Dave Santos has some higher education, but essentially he’s a kind of autodidact. He went to Washington College (“a party school on the great waterbird migratory flyway of the Chesapeake”), dropped out, enrolled at the University of Texas, dropped out, matriculated, dropped out, whereafter he cut tuition costs by auditing classes or simply sitting in on lectures that interested him. (“I was able to lap up aura and knowledge from Nobel laureates and other legends in this way.”) In conversation he has that ravenous fierce range of the self-taught: Hilbert space, Foucault, ion propulsion, Hazlitt’s translation of Montaigne, heuristic programming, Rousseau in the original French (“It wore me out.”), matrix algebra, zines, Mircea Eliade, Radio Shack manuals, predicate calculus, pamphlets on composting. Without much lingering or elaboration the learned references pile up — some Foucault here, a little Rousseau over there — in an allusive, jumbled analogue to the vacant lot Biosquat is built on. For Santos — fringy, wandering outside the codes and canons of academe — every book he’s read is a perfect, remarkable objet trouvé , to which he brings tremendous zeal.

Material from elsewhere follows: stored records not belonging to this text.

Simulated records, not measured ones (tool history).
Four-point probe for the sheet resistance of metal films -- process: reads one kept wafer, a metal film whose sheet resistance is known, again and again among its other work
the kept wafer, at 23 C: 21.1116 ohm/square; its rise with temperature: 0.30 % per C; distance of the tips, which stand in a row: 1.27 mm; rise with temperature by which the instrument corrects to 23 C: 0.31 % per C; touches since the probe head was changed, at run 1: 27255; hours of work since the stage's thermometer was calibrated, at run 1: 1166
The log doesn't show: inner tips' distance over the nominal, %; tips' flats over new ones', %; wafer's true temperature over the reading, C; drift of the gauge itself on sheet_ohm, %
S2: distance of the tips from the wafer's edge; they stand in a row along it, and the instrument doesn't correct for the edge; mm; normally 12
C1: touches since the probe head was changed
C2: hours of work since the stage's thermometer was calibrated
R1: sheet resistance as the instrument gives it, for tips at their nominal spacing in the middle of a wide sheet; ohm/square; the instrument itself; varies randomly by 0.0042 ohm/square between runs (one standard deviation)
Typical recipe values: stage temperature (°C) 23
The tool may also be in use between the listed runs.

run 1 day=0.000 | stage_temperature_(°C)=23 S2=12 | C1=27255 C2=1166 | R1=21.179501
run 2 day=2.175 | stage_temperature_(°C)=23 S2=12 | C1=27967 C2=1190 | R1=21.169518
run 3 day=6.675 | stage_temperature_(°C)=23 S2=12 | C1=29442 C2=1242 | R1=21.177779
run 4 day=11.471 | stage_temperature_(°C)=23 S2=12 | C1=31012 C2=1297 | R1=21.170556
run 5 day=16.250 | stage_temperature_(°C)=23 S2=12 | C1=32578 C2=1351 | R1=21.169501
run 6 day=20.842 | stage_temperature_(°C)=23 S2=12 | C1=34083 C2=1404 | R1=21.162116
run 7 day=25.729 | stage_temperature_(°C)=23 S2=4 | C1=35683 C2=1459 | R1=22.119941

Like a lot of autodidacts, Dave Santos wants to outsmart you. His language sounds impressively academic but slightly forged. He favors, for instance, coinages (“biobikes,” “edjidotopia”), as if he were exploring the frontiers of a discipline, working a lonely terrain and discovering things for which, as yet, there are no names; or he dresses up a phrase for the scientifically credible sound it will make (“Arrest Proofing Protocols,” “Bivy Head Observatory”); and whenever there is an opportunity to swap in a complex word for a simple one, an elaborate construction for a clear explanation, Santos is there, substituting “rear-optics” for mirror, “micro-hedonics” for good fun, and “dive reflex” for hitting the ditch, creating his own taxonomy, a systematics behind which, I suspect, there is no system.

This makes him powerful and persuasive to a point, and never less than entertaining, but I think too that his showy, protesting intelligence masks an insecurity, a feeling, never entirely put to rest, that he doesn’t belong in the room. He talked about attending AI conferences with his home-built robots and being “respected by these people who, normally, without a PhD, you shouldn’t even be in the same room [with].” “Shouldn’t” is a curious choice — why not the more neutral “couldn’t” or “wouldn’t”?—in that the word subtly switches the speaker: it doesn’t actually belong to Santos but to the voice of an absent, unnamed, scolding authority. Here, then, is the central theme of paradise — banishment and exile.

And so in exile — let’s say — he elaborates his own thing. The various structures on Biosquat proper include the sleeping quarters, mostly tents and mosquito netting, and “the mother ship,” as Santos calls it, a travel trailer the color of canned peas that sits under a carport. The trailer is rough and shabby, the kitchen kind of a sty, ruling out any chance that Biosquat has a hidden desire for conventional uptight domestic order. All of this is fairly standard, and the cheap, sagging tents in particular give the place the familiar look and feel of a homeless camp. The chicken tractor is interesting — a low cage laid out along a footpath, with a plywood coop at one end. The idea is that the chickens, confined to a run, will peck and till the earth, kill the weeds, eat the insects, shit and thereby fertilize the soil, but just before I arrived they were depredated by raccoons (dramatizing a flaw in the curious harmonic stasis of Eden that I could never resolve in childhood: What would everybody eat, I’d wonder, if they couldn’t eat each other?) A homemade cistern collects water from the roof of the carport; the water is then pumped to the terraced gardens, and a solar oven, sitting on a shopping cart — a corolla of petal-shaped panels open to the sun — generates just enough heat to cook a pot of beans.